Corrigible: Status of Rocket Mode
Posted on Dec 30, 2014 at 12:35AM
Rocket mode is a very cool idea that was poorly implemented and I'm still in the middle of the fix.
The purpose of rocket mode is similar to that of run selectors (which work fine, btw), but it is very-much developer-focused, where run selectors have uses beyond simply shaving hours off the effort that goes into plan development.
Run selectors save time by making it possible to include or excludes parts of the plan using one or more selectors at run time. A system plan developer might use a run selector called quick_reinstall to skip the installation of debs and python modules, saving several minutes of execution time at each iteration. But it is also possible that an administrator might use run selectors like backup_database or process_logs to execute different maintenance tasks associated with a system, so run selectors make it possible to call "procedures" (of sorts) as well.
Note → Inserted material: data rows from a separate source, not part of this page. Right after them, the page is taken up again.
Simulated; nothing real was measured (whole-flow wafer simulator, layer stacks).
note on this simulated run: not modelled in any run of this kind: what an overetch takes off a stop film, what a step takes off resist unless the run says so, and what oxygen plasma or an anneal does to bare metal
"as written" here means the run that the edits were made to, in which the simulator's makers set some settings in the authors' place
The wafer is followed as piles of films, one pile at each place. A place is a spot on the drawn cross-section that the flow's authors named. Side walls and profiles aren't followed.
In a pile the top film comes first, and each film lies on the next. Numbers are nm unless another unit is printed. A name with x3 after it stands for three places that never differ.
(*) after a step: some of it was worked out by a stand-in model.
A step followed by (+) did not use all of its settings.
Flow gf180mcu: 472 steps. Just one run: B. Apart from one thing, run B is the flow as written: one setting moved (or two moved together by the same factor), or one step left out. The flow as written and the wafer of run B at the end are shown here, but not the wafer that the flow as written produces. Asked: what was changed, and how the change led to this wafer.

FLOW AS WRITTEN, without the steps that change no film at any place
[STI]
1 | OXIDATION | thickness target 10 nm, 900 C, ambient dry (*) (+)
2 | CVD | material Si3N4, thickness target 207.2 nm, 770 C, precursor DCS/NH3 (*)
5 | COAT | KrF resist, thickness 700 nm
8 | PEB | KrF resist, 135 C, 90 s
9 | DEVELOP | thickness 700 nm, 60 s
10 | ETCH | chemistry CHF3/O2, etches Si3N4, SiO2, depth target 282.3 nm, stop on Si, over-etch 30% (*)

By contrast, the goal of rocket mode is single purpose. When called with --ROCKET-MODE, corrigible will attempt to skip as much of the plan as possible. If the plan hasn't changed since the last time corrigible ran, then it won't try to run it again.
The initial tests looked good, but they looked good because I wasn't very thorough. I failed to consider what happens when a plan remains the same from one run to the next, but one of its children plans has changed.
What should happen is the parent plans of all changed plans should be considered changed as well. What happens now (in the master branch) is the parent plans are not re-run and, worse, if a parent plan hasn't changed but the child plan has, the child plan isn't run either because the fact that the parent plan is change-free causes corrigible not to look to see if the child plan has changed. FAIL.
Also, confounding the solution to the fix is a design choice I made on day #1 for no thoughtful reason at all. Basically, corrigible builds the ansible output yaml file one plan at a time by simply starting with an empty string and appending to it each rendered plan that isn't excluded due to run selectors. When it runs out of plans, it writes the file.
The path to a working rocket mode, I've concluded, involves coming up with a more structured intermediate storage mechanism for the output ansible snippets. I'll traverse the plan tree normally and store the parent-child relationship, the plan depth and the order along with the rendered snippet text. Just before stringing it all together, I'll exclude only those snippets that didn't change and whose children were also unchanged.
To that end, I've changed out the intermediate storage mechanism and, just today, I've got it passing all the tests that the master branch passes. So it's behavior should be functionally the same as the master branch minus the broken rocket mode functionality.
Left to do, then, is the just-in-time exclusion and the battery of tests that prove it's working as it should.